GENEVA — Paris Saint-Germain president Nasser al-Khelaïfi was acquitted in Switzerland on Friday for a second time in a retrial of alleged wrongdoing linked to former FIFA secretary general Jérôme Valcke.
Valcke, who was FIFA’s top administrator for eight years until being removed in 2015, was acquitted again of criminal mismanagement and convicted on separate charges not involving Al-Khelaïfi. They relate to taking kickbacks in negotiations for World Cup broadcast rights in Italy and Greece.
The Swiss federal criminal court found Valcke guilty of repeated forgery and passive corruption. He was given a longer suspended sentence — 11 months instead of three — than he received after the original trial in September 2020.
Lawyers for Valcke said in a statement he would appeal and “the guilty verdict is therefore in no way final.”
A third defendant, Greek marketing executive Dinos Deris, was convicted of active corruption and given a 10-month suspended sentence after first being acquitted in 2020. He was again cleared of inciting Valcke to mismanagement against FIFA’s interests.
The sentences for Valcke and Deris were both suspended for probationary periods of two years.
The retrial was held in March at the Swiss federal criminal court after prosecutors appealed against the original verdicts.
Al-Khelaïfi’s second acquittal was hailed by his legal team as “total vindication.”
“The years of baseless allegations, fictitious charges and constant smears have been proven to be completely and wholly unsubstantiated — twice,” lawyer Marc Bonnant said in a statement.

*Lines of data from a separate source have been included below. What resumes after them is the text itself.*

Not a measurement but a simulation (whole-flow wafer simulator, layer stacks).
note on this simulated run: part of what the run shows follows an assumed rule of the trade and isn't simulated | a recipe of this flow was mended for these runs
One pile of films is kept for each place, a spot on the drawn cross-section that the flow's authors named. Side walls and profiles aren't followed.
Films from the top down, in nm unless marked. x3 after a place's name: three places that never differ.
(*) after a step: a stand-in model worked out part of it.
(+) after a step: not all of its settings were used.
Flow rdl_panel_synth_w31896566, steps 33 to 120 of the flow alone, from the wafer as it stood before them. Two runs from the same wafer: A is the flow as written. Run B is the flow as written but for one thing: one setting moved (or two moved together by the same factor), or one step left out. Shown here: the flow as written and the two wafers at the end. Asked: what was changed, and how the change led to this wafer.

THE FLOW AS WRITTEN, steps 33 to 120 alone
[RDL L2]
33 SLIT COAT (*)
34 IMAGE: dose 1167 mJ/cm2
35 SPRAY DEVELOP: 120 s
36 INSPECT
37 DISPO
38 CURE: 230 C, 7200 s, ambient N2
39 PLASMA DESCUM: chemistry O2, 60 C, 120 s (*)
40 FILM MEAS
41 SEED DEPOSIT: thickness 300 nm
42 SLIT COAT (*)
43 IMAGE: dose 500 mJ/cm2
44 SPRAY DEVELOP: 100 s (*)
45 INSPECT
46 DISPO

During a five-year investigation, Al-Khelaïfi, who is also a member of the World Cup host nation’s government, rose in power and status in European soccer.
Despite being a suspect in Swiss criminal proceedings, Al-Khelaïfi was elected in 2019 to join the UEFA executive committee and now leads the influential European Club Association after PSG refused to join the failed Super League project last year.
The prosecution case against Al-Khelaïfi focused on beIN’s renewal of World Cup rights in the Middle East and North Africa with FIFA around the time the Italian villa was bought.
Lawyers for Al-Khelaïfi argued beIN’s deal for the 2026 and 2030 World Cups, said in court to be worth $480 million in total, was good for FIFA.
While often using the vacation home from 2013 to 2015, Valcke also oversaw FIFA-led talks to move the 2022 World Cup in Qatar from June and July to the cooler months of November and December. FIFA was also awaiting, then dealing with the fallout from, its ethics committee’s investigation into the 2018-2022 World Cup bidding contests.
The charges proven against Valcke related to filing three payments totaling 1.25 million euros ($1.32 million) to his personal company’s accounts as loans.
However, the three appeal court judges withdrew an order made in 2020 for Valcke to pay FIFA 1.75 million euros ($1.84 million) in restitution.
“Mr. Valcke did not harm FIFA and his full acquittal on the counts of mismanagement has therefore logically been confirmed,” his legal firm, Geneva-based RVMH Attorneys, said in a statement. “Just as logically, the criminal justice system has now rejected FIFA’s civil claims.”
FIFA declined comment until studying the judges’ written verdict which the court has said will likely not be published before September.
Valcke’s convictions were announced in the same week that former FIFA president Sepp Blatter was on trial in the same Bellinzona courthouse in a separate case. Blatter and former UEFA president Michel Platini faced fraud, forgery and financial misconduct charges.
Verdicts are due on July 8 in that case, which relates to a Blatter-approved FIFA payment of 2 million Swiss francs ($2 million) to Platini in 2011.
Blatter and Valcke are still suspects in a separate Swiss criminal proceeding that also involves former FIFA finance director Markus Kattner, That case is about a $1 million FIFA payment to the Trinidad and Tobago soccer federation in 2010.
Al-Khelaïfi has also been under investigation by financial prosecutors in Paris for payments linked to Qatari bids to host the track and field world championships, which were staged in Doha in 2019.